But isn’t the real question this? Is a person truly captive to their surroundings, or have those surroundings become captive to political power?
The public discussion revolved around those who stood up, those who applauded, and those who remained seated. But were the country’s real problems discussed? Were injustices, the grievances of victims of emergency decrees (KHKs), economic decline, trustee appointments, controversial judicial decisions, and the deepening crisis of the rule of law placed on the table?
From what we have seen, the only issue discussed was whether Bülent Arınç, Binali Yıldırım, İsmail Kahraman, and Cemil Çiçek stood up or remained seated. The level to which politics has fallen is overshadowing the difficult reality the country is facing.
I had expected this camp to address injustice, economic hardship, and the growing despair among young people, and to seek solutions. Instead, it appears that positions, status, and political calculations have taken precedence over courage.
The real question is not who stood up, but why no genuine assessment has been made of twenty-four years in power. At a time when the country is burdened with such profound challenges, shouldn’t the party’s elder statesmen have been asking these questions?
I asked a friend, “What did you do?”
He replied, “I neither stood up nor applauded.”
It inevitably makes one wonder:
Is there also a list of those who chose not to applaud?
Time will tell.
Morality does not seek applause. A person is truly moral if they can listen to the voice of their conscience even when no one is watching. Those who build a system of obedience through fear are ultimately the ones who bear its burden. People who refuse to mortgage their minds and who preserve their conscience and compassion do not remain silent in the face of injustice.
As Egyptian novelist Naguib Mahfouz once wrote:
“Morality is how a person responds to the situations life places before them.”
Truth can only be reached through a free mind—not by living according to someone else’s calculations.
If someone cannot see the networks of political interests, corrupt loyalties, and the destruction of meritocracy, they are either deceiving themselves or have surrendered their own will. Those who surrender their will value the approval of their masters more than the truth. Even when the oppressed speak the truth, power and personal interests matter more to them.
Today, politics is drifting away from being a space for dialogue and is increasingly becoming a mechanism for preserving the existing order. A system is being built in which power—not truth—determines outcomes, while fear, propaganda, legal pressure, and alliances of interest take center stage.
There was once a slogan that said, “Power for the people.” Today, however, the conversation has shifted to the price the people are made to pay in order to preserve political power.

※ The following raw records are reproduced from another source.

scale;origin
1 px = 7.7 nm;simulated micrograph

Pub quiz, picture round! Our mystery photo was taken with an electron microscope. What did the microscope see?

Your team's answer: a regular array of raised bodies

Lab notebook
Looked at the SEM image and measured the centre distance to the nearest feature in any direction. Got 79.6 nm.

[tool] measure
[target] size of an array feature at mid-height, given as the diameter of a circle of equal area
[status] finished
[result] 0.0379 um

Where every means is considered legitimate for the sake of the end, morality inevitably deteriorates. The resources of the state become instruments of political calculation. Ethical politics, however, is defined by remaining faithful to one’s principles while pursuing one’s goals. Instead, a new political culture has emerged in which hierarchical loyalty is rewarded above all else.
Strong individuals are being elevated instead of strong institutions. Those who know how to “get things done” are valued more than those who genuinely know their jobs. Some who once described themselves as victims have now become participants in a new system of domination, empowered by the very authority they once opposed.
How can those who refuse to believe what they plainly see claim to believe in truths they have never witnessed? It is a contradiction similar to that of someone who knows death is inevitable yet makes no preparation for it.
Fyodor Dostoevsky, in his novel The Double, masterfully portrays the hypocrisy of human nature.
From time to time, people sincerely ask me:
“Why did you support this political movement during its founding years?”
I respect that criticism. But I also believe this saying should never be forgotten:
“A person is not innocent of a sin they have never been tested by.”
The words of Ahmet Cevdet Pasha remain just as meaningful today:
“Without knowledge there can be no insight; without insight there can be no politics; and without politics there can be no true leadership.”